When you work the anterior, middle, and posterior deltoids, along with your back muscles and traps; you get a balanced upper body frame.
This exercise helps draw your shoulders back aiding an upright posture.
Traps are tricky to build. There are only a handful of exercises that mainly target your traps. A barbell upright row utilizes your traps just as much as it works your shoulders.
Alternatives Of Barbell Upright Row
A face pull is a movement that best mimics the muscle activation of a barbell upright row.
The only difference would be the field of movement, face pull works horizontally, whereas, barbell upright rows work vertically.
Though the movement is different, both exercises target your deltoids and traps with a slight variation in the supporting muscles being used.
- Use a double rope attachment and attach it to the high point
- Use an overhand grip and grab the handles in each hand
- Fully extend your arms in the starting position
- Now, pull the handles back toward your face
- Make sure your arms stay parallel to the floor
- Pause for a moment before returning to starting position
Cable Lateral Raise
This is another effective exercise to build well-rounded and muscular shoulders. The cable lateral raise works the medial and anterior deltoids along with the traps.
A cable lateral raise is effective in increasing shoulder mobility as it gives the rotator cuff a good workout as well.
- Start by attaching a handle attachment to the low end of a pulley
- Use a weight that you can lift with your shoulder
- Stand shoulder-width apart next to the machine
- Grab the handle with one arm and use the other arm to grab the pulley for support
- Your arm should be parallel to your side, this is your starting position
- Now, raise your arm out to side all the way up to shoulder level
- Your elbow should only have a slight bend in it to maintain form
- Keep your arms stationary as your shoulders do all the heavy lifting
Barbell Front Raise
The barbell front raise gives your deltoids a complete workout.
In fact, a study showed that this movement done regularly with cable lateral raises, caused bodybuilders to pack on some serious shoulder gains.
- Start by holding a barbell in front of you
- Your arms should be kept straight
- Use an overhead grip with your palms facing inwards
- Next, lift the barbell forward and up until shoulder level
- Pause for a moment before returning to the rest position
Dumbbell Lateral Raise
The dumbbell lateral raise activates the deltoids while using the traps.
It is almost as efficient as the barbell upright row when it comes to working out both these groups at the same time.
With a dumbbell lateral raise, the emphasis is mostly on the lateral deltoids.
- Hold a pair of dumbbells in each hand
- Stand with your feet shoulder-width apart
- Your hands should be hanging down by your sides with your palms facing inwards
- Next, raise your arms out and up towards the side until shoulder level
- Pause for a moment, before returning to starting position
Machine Reverse Flyes
This is not the forward leaning version with dumbbells which works out your chest. The machine reverse fly works your anterior, lateral, and posterior deltoids.
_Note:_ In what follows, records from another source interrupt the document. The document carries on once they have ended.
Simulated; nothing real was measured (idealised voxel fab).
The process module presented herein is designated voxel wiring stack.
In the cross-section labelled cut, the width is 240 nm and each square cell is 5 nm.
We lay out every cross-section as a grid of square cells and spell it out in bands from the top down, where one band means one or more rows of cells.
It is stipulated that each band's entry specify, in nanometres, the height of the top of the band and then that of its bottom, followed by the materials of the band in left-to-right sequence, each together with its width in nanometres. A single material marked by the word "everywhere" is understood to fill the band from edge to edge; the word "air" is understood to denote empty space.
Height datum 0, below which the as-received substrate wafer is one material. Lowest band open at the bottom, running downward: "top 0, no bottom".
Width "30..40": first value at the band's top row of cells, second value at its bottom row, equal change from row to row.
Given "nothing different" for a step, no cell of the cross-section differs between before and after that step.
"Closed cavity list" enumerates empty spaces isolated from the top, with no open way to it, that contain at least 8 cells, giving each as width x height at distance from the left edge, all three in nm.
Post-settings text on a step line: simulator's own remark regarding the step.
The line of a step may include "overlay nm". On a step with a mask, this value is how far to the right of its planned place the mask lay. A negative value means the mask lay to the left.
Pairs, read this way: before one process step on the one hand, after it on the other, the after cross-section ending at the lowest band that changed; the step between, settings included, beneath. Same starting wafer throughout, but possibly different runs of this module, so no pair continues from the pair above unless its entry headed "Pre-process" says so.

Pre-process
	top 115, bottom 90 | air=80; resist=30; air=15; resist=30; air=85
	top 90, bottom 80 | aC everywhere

While these are the main muscles being used, traps and rhomboids also play a supporting role.
- Sit facing the machine with your feet firmly on the ground
- Your chest should be against the back pad of the machine
- Keep your back straight and grab the handles of the machine with your palms facing down
- Next, squeeze your shoulder as you bring your arms backwards
- Push back until your arms are in line with your shoulders
An upright barbell row is an effective shoulder and trap exercise that helps pack on mass and strength.
Even though there are numerous disclaimers out there about this exercise, with the right form you can minimize injuries from happening.
The risk usually arises due to using too much weight, lifting the barbell way up your shoulders, or using momentum to finish a rep.
Basically, bad form and ego lifting tends to get the best of avid bodybuilders with this exercise.
Try out the upright barbell row and its alternatives for a thorough shoulder workout.